The Millennium Conflict:
America First or World Government

Boston World Affairs Council January 6, 2000

Patrick J. Buchanan

Five years ago, historian Christopher Lasch published The Revolt of the Elites. It was a book about how our national elite was literally seceding from America. Pointing up the huge and growing gap in incomes between the elite and the middle class, Lasch argued that a more ominous gap existed in how each perceived America.

The old elite, Lasch wrote, had a sense of obligation to country and community. But the new ruling class, more merit based, brainy, and mobile, congregates on the coasts and puts patriotism far down the list in its hierarchy of values. Indeed, said Lasch, "it is a question of whether they think of themselves as Americans at all."

Lasch did not name names, but the new elite is not difficult to identify. A few years ago, Ralph Nader wrote to the executives of 100 giant U.S. corporations, suggesting how they might show their loyalty to "the country that bred them, built them, subsidized them and defended them." At the annual stockholders meeting, Ralph said, why not begin with a pledge of allegiance to the flag?

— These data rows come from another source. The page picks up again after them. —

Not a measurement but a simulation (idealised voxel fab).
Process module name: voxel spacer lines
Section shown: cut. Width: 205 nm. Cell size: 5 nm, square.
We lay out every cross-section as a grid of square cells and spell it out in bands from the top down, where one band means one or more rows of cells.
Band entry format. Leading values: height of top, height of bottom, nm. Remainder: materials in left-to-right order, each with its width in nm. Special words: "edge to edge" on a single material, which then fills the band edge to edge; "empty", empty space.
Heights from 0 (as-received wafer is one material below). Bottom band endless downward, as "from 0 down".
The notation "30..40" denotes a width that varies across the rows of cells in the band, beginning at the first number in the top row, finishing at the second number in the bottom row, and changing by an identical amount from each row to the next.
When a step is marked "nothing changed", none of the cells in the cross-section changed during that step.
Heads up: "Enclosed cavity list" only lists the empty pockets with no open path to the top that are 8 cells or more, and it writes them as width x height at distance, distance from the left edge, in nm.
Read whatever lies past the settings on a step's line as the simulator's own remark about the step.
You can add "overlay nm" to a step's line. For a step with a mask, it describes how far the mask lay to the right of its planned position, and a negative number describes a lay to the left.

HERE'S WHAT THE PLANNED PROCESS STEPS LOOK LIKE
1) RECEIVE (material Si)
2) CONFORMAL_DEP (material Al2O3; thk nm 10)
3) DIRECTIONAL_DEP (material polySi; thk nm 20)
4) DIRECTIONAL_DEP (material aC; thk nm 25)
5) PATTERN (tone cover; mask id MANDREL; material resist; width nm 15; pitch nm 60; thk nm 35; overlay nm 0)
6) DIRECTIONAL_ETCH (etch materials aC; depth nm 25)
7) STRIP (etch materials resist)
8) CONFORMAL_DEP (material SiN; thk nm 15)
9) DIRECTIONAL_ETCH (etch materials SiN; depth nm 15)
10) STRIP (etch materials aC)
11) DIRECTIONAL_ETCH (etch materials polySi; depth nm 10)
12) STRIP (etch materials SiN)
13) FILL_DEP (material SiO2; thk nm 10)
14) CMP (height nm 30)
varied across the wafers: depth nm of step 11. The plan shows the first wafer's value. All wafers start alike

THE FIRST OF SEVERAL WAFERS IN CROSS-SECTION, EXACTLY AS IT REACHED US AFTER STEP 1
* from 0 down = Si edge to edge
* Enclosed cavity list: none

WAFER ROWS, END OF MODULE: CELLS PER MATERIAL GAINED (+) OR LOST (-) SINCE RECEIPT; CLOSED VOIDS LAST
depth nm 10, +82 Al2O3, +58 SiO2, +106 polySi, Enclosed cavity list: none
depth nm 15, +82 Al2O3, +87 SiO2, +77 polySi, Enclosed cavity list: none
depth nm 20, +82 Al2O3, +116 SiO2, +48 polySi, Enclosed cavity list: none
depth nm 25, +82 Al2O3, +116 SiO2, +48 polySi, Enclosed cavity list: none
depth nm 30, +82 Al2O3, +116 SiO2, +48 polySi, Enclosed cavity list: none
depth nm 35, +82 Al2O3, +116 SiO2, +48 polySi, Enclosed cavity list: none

Only one company responded favorably. Half did not respond at all. Many sent back angry letters declaring that they were not American companies at all. Motorola denounced the request as "political and nationalistic." Other companies likened the idea of a pledge of allegiance to loyalty oaths of the McCarthy era. Why were the heads of these corporations outraged? Because for years they have been trying to sever their bonds to the country of their birth.

In 1997 the head of Boeing told one interviewer he would be delighted if, twenty years hence, no one thought of Boeing as an American company. My goal, said Phil Condit, is to "rid [Boeing] of its image as an American group."

Back in the 1970s, Carl Gerstacker of Dow envisioned a day when Dow would be free of America. "I have long dreamed," he said, "of buying an island owned by no nation and of establishing the World Headquarters of the Dow Company on the truly neutral ground of such an island, beholden to no nation or society." A spokesman for Union Carbide agreed: "It is not proper for an international corporation to put the welfare of any country in which it does business above that of any other." In any test of loyalties, for such as these, the company comes before the country.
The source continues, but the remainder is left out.